By Steve Aschburner, NBA.com
WASHINGTON – The first half in Game 3 of the Indiana-Washington series was so ugly, its tone and pace dialed all the way down to “muck,” that some people missed what might have been a turning point: From halftime to the final horn, the Pacers went on a veritable scoring spree, hanging 51 on their hosts at the Verizon Center in a 85-63 victory.
It was as if James Bond emerged from a swamp, unzipped and shed his frogman gear and strode toward the arch-villain’s mansion in full tuxedo. Except more unexpected, because that’s not how Indiana usually rolls.

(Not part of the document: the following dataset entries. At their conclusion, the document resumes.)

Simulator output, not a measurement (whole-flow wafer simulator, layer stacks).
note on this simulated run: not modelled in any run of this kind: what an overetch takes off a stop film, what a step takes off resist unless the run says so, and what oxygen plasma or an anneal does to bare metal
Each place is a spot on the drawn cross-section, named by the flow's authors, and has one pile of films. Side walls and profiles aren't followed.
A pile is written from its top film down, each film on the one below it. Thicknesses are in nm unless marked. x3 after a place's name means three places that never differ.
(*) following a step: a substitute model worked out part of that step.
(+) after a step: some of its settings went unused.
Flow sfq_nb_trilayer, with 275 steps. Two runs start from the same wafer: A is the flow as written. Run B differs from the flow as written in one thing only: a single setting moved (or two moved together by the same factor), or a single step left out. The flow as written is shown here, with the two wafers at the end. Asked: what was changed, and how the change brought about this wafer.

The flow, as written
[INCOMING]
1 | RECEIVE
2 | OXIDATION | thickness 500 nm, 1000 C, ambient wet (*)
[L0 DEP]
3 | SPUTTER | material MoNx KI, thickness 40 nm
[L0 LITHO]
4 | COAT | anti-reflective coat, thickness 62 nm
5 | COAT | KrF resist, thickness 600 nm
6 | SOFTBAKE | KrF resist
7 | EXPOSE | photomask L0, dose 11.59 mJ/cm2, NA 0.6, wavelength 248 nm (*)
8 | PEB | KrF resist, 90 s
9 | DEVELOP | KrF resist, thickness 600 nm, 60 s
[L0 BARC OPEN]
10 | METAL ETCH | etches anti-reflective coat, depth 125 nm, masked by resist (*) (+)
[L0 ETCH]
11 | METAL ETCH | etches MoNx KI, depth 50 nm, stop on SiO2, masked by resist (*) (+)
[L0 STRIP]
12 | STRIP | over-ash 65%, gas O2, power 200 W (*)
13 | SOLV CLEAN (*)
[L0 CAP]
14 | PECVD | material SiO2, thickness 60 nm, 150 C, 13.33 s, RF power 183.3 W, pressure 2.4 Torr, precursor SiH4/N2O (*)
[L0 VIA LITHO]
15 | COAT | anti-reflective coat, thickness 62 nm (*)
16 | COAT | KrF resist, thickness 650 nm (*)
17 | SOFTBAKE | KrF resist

With 26 points in the third quarter and 25 in the second, it was the first time in the series and only the third in the Pacers’ 10 playoff games of 2014 that they’d backed up consecutive quarters in a game of 25 points or more. That’s three times out of a possible 30. They did it in Game 5 against Atlanta in the first round (27 in the third, 30 in the fourth, despite losing) after having done it in Game 2 (27 in the second, 31 in the third).
It was also the fifth time in 10 games (or 20 chances) that Indiana scored 51 points or more in a half.
So much of the focus in this series has been on Indiana’s defense and Washington’s offense that the flip side can get overlooked. That’s fine with the Pacers, who draw their identity from stopping the other guys’ attack. With John Wall (his scratched eye should be no factor in Game 4 on Sunday) and Bradley Beal sparking the Wizards, it’s even a priority.
But when the Pacers get into some rhythm and aren’t standing around or forcing the ball through center Roy Hibbert, good things happen for them. They were 28-2 when scoring 100 points or more in the regular season, compared to 28-24 when falling short. When the ball was moving to the tune of at least 20 assists: 38-5.
In the second half of Game 3, Indiana dished for 14 of its 20 assists, shot 48.7 percent from the floor and sank five of its 10 3-point attempts. The Pacers had been 14 of 34 from the arc through the series’ first five halves.
“We have to dial into their defensive scheme,” coach Frank Vogel said. “Offensive basketball is just about taking what the defense gives you. We don’t always do that. … It’s just a matter of attacking with force and taking what the defense gives you.”
Wing Paul George said of the 51-point half: “We played with a lot of energy. We were cutting with force, moving the ball. We were screening better, reading plays better. Just using their pressure, really, against them. They want to pressure up and deny wings. We were just driving gaps and being aggressive off the dribble.”
Might that represent a breakthrough for Indiana’s offense? George wasn’t about to go that far, as his team looked at a 3-1 lead or 2-2 tie in the series.
“We want to compound stops and go from there,” he said. “If we hold an opponent to 60, 70 points, there’s not much scoring needs to be done.”